Calling dask.array.compute_chunk_sizes() with Asynchronous Client

In the following code:

async def main():
    import dask.array as da
    import numpy as np
    from distributed import Client
    client = Client(threads_per_worker=12, n_workers=1, asynchronous=True)

    depth = (1, 0)
    arr = da.from_array(np.zeros((4, 4), dtype=np.int64), chunks=(2, 2))
    print(arr.chunksize)
    padded = arr.map_overlap(func=lambda x: x, depth=depth)
    print(padded.chunksize)  # wrong chunk sizes
    padded.compute_chunk_sizes()  # crush!!

    await client.close()


if __name__ == '__main__':
    import asyncio
    asyncio.run(main())

I got a program crush with message “‘coroutine’ object is not iterable”. This would run fine in a synchronous environment, but in my case I need an asynchronous client and was unable to run this function. How should this be handled?

Any help would be welcome, thanks!

Hi,

I’m able to reproduce the problem, even in a notebook. I’m not an async expert, but I think that it comes from the fact that Dask computations are launched in the compute_chunk_sizes function. This result into the stacktrace:

---------------------------------------------------------------------------
TypeError                                 Traceback (most recent call last)
Cell In[5], line 1
----> 1 padded.compute_chunk_sizes()

File /work/scratch/env/eynardbg/.conda/envs/pangeo2411/lib/python3.13/site-packages/dask/array/core.py:1553, in Array.compute_chunk_sizes(self)
   1548     c.append(tuple(chunk_shapes[s]))
   1550 # `map_blocks` assigns numpy dtypes
   1551 # cast chunk dimensions back to python int before returning
   1552 x._chunks = tuple(
-> 1553     tuple(int(chunk) for chunk in chunks) for chunks in compute(tuple(c))[0]
   1554 )
   1555 return x

File /work/scratch/env/eynardbg/.conda/envs/pangeo2411/lib/python3.13/site-packages/dask/base.py:662, in compute(traverse, optimize_graph, scheduler, get, *args, **kwargs)
    659 with shorten_traceback():
    660     results = schedule(dsk, keys, **kwargs)
--> 662 return repack([f(r, *a) for r, (f, a) in zip(results, postcomputes)])
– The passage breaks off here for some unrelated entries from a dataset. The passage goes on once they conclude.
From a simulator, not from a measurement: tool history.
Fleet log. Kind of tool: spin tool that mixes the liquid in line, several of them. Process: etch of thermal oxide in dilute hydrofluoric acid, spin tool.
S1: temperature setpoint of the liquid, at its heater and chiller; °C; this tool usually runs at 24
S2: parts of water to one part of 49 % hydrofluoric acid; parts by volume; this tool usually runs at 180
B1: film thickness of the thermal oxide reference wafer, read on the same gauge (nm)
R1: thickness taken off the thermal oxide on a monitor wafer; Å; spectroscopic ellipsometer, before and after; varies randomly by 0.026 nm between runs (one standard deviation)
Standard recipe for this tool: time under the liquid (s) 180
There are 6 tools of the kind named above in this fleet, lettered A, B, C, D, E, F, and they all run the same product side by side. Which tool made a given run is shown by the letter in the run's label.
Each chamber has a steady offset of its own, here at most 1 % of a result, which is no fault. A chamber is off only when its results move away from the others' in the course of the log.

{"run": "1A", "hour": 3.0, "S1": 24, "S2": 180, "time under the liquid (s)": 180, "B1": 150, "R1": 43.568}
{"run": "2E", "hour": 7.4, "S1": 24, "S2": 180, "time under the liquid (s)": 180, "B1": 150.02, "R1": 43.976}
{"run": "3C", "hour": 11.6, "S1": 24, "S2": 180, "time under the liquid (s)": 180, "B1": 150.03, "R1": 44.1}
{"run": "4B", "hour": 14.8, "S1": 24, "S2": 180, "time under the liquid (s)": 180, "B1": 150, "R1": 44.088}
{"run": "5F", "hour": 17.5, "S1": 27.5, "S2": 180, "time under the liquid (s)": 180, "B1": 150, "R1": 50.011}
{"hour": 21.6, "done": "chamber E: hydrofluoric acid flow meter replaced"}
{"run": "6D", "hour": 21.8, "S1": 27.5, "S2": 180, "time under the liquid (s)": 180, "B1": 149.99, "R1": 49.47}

TypeError: 'coroutine' object is not iterable

I guess this method is not async compatible. Maybe you could try reimplementing it using an await call before the compute.

cc @jacobtomlinson,

Maybe the best is to open an issue with your reproducer?

This just looks like an outright bug. Could you open an issue with your reproducer?